DUBAI (Reuters) – The death of young Iranian Kurdish woman Mahsa Amini in police custody in the Iranian capital Tehran has ignited nationwide anger and cast light on the status of her ethnic community.
At least three people were killed in Iran’s Kurdish region on Monday when security forces opened fire during protests over her death, a Kurdish rights group said, on a third day of turmoil over the incident last week.
Amini’s death could raise tension between the establishment and the Kurdish minority, which human rights groups say have been long oppressed by Iran’s leadership. The Islamic Republic denies persecuting Kurds.
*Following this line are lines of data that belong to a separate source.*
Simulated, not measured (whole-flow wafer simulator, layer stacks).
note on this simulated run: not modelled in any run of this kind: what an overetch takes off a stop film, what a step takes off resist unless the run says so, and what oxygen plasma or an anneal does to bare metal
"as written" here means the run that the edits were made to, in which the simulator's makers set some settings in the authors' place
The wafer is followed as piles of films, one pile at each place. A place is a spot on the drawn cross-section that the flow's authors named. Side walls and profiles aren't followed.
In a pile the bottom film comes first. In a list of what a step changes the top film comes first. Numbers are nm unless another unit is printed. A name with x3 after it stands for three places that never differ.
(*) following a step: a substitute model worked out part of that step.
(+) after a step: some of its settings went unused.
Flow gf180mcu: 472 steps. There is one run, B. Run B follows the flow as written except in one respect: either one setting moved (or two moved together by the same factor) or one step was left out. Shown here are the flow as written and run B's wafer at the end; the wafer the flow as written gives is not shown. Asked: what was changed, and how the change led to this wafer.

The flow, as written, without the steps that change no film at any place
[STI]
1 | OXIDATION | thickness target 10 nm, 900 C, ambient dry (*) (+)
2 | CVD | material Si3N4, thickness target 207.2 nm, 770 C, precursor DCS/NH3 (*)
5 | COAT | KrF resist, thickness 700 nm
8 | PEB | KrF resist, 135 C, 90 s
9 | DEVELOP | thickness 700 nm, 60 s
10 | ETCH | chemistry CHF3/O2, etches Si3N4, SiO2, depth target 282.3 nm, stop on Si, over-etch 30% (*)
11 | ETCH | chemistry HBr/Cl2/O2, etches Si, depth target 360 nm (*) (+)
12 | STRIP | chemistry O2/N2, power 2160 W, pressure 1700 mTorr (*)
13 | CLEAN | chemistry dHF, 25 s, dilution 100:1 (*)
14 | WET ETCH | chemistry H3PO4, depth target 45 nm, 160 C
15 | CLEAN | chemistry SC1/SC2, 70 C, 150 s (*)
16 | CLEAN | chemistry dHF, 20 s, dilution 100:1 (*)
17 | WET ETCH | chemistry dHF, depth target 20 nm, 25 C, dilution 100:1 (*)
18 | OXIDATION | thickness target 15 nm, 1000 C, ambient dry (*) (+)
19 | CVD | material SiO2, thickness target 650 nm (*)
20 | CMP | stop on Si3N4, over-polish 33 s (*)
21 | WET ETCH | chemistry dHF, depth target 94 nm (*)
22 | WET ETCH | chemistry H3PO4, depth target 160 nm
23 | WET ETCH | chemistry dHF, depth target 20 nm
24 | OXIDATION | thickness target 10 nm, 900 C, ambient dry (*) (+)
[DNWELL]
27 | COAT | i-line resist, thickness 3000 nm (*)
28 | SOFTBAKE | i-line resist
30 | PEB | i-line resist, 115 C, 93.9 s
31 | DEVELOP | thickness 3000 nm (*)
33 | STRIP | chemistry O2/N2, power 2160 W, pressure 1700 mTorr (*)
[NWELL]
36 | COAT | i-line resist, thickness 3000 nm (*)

Here are some facts about Iran’s Kurds, part of a community that is spread across several Middle East countries which is one of the world’s largest people without a state.
HISTORY
Minority Kurds, mainly Sunni Muslims in Shi’ite-dominated Iran, speak a language related to Farsi and live mostly in a mountainous region straddling the borders of Armenia, Iraq, Iran, Syria and Turkey.
Kurdish nationalism stirred in the 1890s when the Ottoman Empire was on its last legs. The 1920 Treaty of Sevres, which imposed a settlement and colonial carve-up of Turkey after World War One, promised Kurds independence.
Three years later, Turkish leader Kemal Ataturk tore up that accord. The Treaty of Lausanne, ratified in 1924, divided the Kurds among the new nations of the Middle East.
Kurdish separatism in Iran first bubbled to the surface with the 1946 Republic of Mahabad, a Soviet-backed state stretching over Iran’s border with Turkey and Iraq. It lasted one year before the central government wrested back control.
Iran’s 1979 Islamic Revolution touched off bloodshed in its Kurdistan region with heavy clashes between the Shi’ite revolutionaries and the Kurdish Party of Iranian Kurdistan (KDPI) which fought for independence.
After the 1980 eruption of the Iran-Iraq war, regular Iranian armed forces and Revolutionary Guards doubled down on their repression of Kurds so as to prevent them becoming a fifth column in Tehran’s fight against Saddam Hussein.
New militant groups such as the Kurdistan Free Life Party (PJAK) have emerged over the past two decades and have occasionally clashed with security forces. Their leaders have often sought refuge in Iraqi Kurdistan and have been targeted by Iranian missiles.
Kurdish claims have oscillated between full-on separatism and autonomy within a multi-ethnic Iranian state, spanning a wide political spectrum from left-leaning secularism to right-wing Islamist thought.
SOCIETY
With 8-10 million Kurds living in Iran, Tehran fears pressure for secession will grow among a minority with a long history of struggle for its political rights.
Rights groups say Kurds, who form about 10 percent of the population, along with other religious and ethnic minorities face discrimination under Iran’s Shi’ite clerical establishment.
“Kurds in Iran have long suffered deep-rooted discrimination. Their social, political and cultural rights have been repressed, as have their economic aspirations,” rights group Amnesty International said in a report.
“Kurdish regions have been economically neglected, resulting in entrenched poverty. Forced evictions and destruction of homes have left Kurds with restricted access to adequate housing.”
The elite Revolutionary Guards have put down unrest in the Kurdish community for decades, and the country’s judiciary has sentenced many activists to long jail terms or death.